The EPA said that from 1980 to 2005 the national annual lead concentrations have dropped more than 90 percent. Lead levels in air have mostly fallen because it was banned as a gasoline additive starting in the 1970s.

Just so we’re all on the same page here, the EPA is considering unregulating lead because the regulation has been so effective.

I guess the delicate balance must be preserved. How will future generations look at us if we let them grow up in a world with insufficient lead in the air?

(thanks to Sadly, No!)

December 3, 2006

This concept of “wuv” confuses and enrages us

Filed under: Film and Video — tomemos @ 7:25 pm

Eww. Netflix has changed the “Recommendations” link to “Movies You’ll [heart].”

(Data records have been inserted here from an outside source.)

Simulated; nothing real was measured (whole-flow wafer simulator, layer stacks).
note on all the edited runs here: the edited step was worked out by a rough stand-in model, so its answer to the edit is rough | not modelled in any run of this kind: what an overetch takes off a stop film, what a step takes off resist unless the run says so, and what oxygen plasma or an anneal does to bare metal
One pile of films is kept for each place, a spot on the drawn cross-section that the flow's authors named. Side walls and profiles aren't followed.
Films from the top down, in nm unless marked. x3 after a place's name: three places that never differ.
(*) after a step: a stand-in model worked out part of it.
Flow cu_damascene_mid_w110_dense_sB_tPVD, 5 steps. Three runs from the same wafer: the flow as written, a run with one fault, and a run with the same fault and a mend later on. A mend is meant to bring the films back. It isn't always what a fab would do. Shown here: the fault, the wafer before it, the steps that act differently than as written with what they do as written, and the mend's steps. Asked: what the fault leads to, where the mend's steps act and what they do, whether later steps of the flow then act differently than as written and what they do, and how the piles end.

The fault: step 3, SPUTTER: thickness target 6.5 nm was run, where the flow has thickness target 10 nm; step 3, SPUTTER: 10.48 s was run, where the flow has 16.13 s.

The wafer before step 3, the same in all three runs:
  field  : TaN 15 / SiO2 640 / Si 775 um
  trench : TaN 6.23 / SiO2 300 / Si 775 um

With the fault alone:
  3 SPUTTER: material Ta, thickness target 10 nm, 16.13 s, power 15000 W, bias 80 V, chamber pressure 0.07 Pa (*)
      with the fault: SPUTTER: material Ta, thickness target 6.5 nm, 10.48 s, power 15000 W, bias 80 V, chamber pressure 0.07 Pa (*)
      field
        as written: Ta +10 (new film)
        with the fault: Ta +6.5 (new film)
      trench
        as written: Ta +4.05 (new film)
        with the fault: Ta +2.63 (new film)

Like, a picture of a heart.


That is all.

December 2, 2006

It’s back, it’s way back, it hit a guy in the back

Filed under: Blogs Themselves, Game of Base, Laws and Sausages, The Old Dirty War — tomemos @ 5:08 am

Happy December! I have a post in mind about my wacky travel adventures, but it’s really late right now. So instead I will link to two blog posts I read recently that I think are absolute home runs. One of them, funnily enough, is about baseball.

To begin with the non-baseball one: please, go read this post by Glenn Greenwald on New York Times columnist Tom Friedman. Read it, read it, read it. You should particularly read it if, like me:

1) you opposed the war from the beginning,
2) you felt, during the lead-up to war, betrayed by the supposedly liberal media’s failure to report calmly and objectively about the merits of the administration’s plans and claims,
3) you have felt, over the last two years, increasingly frustrated that no one will acknowledge that being anti-war was the sensible position from the beginning, and that therefore those who opposed the war have more credibility than those who supported it.

Greenwald shows that the media establishment has worked like gangbusters to suggest that, even though the war had gone to hell—who knew that Bush would screw it up?—they were right to support it, and that no matter what it’s still unrealistic to leave. The whole thing is great, but here’s a part that felt particularly true to me:

It is not merely the case that having been pro-war doesn’t count as a strike against anyone. That is accurate. But far worse, the opposite is also true. It is still the case in Establishment Washington that having been pro-war in the first place is a pre-requisite to being considered a “responsible, serious” foreign policy analyst. And having been anti-war from the start is the hallmark of someone unserious. The pro-war Hillary Clinton and Joe Biden are serious national security Democrats but Russ Feingold, Nancy Pelosi and Jack Murtha are the kind of laughable losers whom Democrats need to repudiate.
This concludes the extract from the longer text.